In step 105, the CPU 11A acquires a first data set.

In step 106, the CPU 11A determines whether or not the first data set acquired in step 105 is improper. If it is determined that the first data set is improper (i.e., if a positive determination result is obtained), the process proceeds to step 107. If it is determined that the first data set is not improper, that is, if it is determined that the first data set is adequate (i.e., if a negative determination result is obtained), the process proceeds to step 112.

In step 107, the CPU 11A disassembles the first data set in units of pages, and performs control for displaying the first data set disassembled in units of pages on, for example, the checker terminal apparatus 40. In detail, as illustrated in FIGS. 6A to 6D, for example, the control involves displaying multiple pages obtained as a result of disassembling the first data set and also displaying information indicating the cause of improperness of the first data set.

FIG. 6A is a front view illustrating an example of a UI screen of a first data set containing a redundant page. FIG. 6B is a front view illustrating an example of a UI screen of a first data set with a missing page. FIG. 6C illustrates an example of a UI screen of a first data set containing a page of a different inscriber. FIG. 6D is a front view illustrating an example of a UI screen of a first data set containing an unknown page.

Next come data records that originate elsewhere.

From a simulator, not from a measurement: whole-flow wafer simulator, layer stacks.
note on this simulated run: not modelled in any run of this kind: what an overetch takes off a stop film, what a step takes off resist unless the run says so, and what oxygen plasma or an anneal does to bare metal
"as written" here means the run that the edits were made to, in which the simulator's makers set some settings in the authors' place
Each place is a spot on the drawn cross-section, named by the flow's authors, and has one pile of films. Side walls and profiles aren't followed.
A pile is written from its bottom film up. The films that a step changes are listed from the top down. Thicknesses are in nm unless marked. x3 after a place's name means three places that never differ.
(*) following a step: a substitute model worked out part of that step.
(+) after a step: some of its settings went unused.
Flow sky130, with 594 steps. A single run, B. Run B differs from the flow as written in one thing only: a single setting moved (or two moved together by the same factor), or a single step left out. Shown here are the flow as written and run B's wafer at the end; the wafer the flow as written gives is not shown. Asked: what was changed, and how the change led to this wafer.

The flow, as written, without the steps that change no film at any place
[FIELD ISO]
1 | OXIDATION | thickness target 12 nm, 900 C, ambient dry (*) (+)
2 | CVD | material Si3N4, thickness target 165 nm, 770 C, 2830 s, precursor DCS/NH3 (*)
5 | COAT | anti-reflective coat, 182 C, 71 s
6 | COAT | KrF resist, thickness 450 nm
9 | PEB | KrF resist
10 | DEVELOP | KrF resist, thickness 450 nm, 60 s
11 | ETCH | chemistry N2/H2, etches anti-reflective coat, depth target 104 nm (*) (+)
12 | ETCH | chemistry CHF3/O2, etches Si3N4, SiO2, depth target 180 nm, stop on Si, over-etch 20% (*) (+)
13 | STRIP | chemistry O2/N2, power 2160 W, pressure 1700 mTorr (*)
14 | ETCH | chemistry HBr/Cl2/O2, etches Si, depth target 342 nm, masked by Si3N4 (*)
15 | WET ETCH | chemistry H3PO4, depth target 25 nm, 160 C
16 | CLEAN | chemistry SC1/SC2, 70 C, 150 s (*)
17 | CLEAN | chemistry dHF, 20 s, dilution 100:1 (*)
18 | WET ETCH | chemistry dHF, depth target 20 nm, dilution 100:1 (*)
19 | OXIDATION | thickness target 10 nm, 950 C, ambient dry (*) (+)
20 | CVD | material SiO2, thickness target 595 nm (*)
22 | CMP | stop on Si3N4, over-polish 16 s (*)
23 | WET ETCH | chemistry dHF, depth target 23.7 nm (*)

In the example in FIG. 6A, since there is a possibility that page 1 is redundant, a message indicating “possibility of redundant page” is displayed. In the example in FIG. 6B, since there is a possibility that page 2 is missing, a message indicating “possibility of missing page” is displayed. In the example in FIG. 6C, since there is a possibility that page 2 is a page of a different inscriber, a message indicating “possibility that page of different inscriber is mixed” is displayed. In the example in FIG. 6D, since there is a possibility that an unknown page is included, a message indicating “unidentifiable unknown page” is displayed.

In step 108, the CPU 11A determines whether the first data set has a page missing therefrom or the first data set contains an excess page. As mentioned above, an excess page is any one of a redundant page, a page of a different inscriber, and an unknown page. If it is determined that the first data set has a page missing therefrom (i.e., in the case of a missing page), the process proceeds to step 109. If it is determined that the first data set contains an excess page (i.e., in the case of an excess page), the process proceeds to step 110.

In step 109, the CPU 11A stores the multiple pages of the first data set into the improperness folder, for example, as shown in FIGS. 7 to 9 to be described later.

In contrast, in step 110, the CPU 11A stores only the excess page of the first data set into the improperness folder, for example, as shown in FIGS. 7 to 9 to be described later.

In step 111, the CPU 11A reassembles the remaining page or pages excluding the excess page removed from the first data set as an adequate second data set.

In step 112, the CPU 11A determines whether or not the process has been executed on all of the first data sets. If it is determined that the process has not been executed on all of the first data sets (i.e., if a negative determination result is obtained), the process proceeds to step 105. If it is determined that the process has been executed on all of the first data sets (i.e., if a positive determination result is obtained), the sequential process based on the information processing program 12A ends.

Next, a process for storing an improper page or pages of a first data set into the improperness folder (referred to as “improperness-folder storing process” hereinafter) will be described in detail with reference to FIGS. 7 to 9.

FIG. 7 is a diagram used for explaining the improperness-folder storing process according to this exemplary embodiment.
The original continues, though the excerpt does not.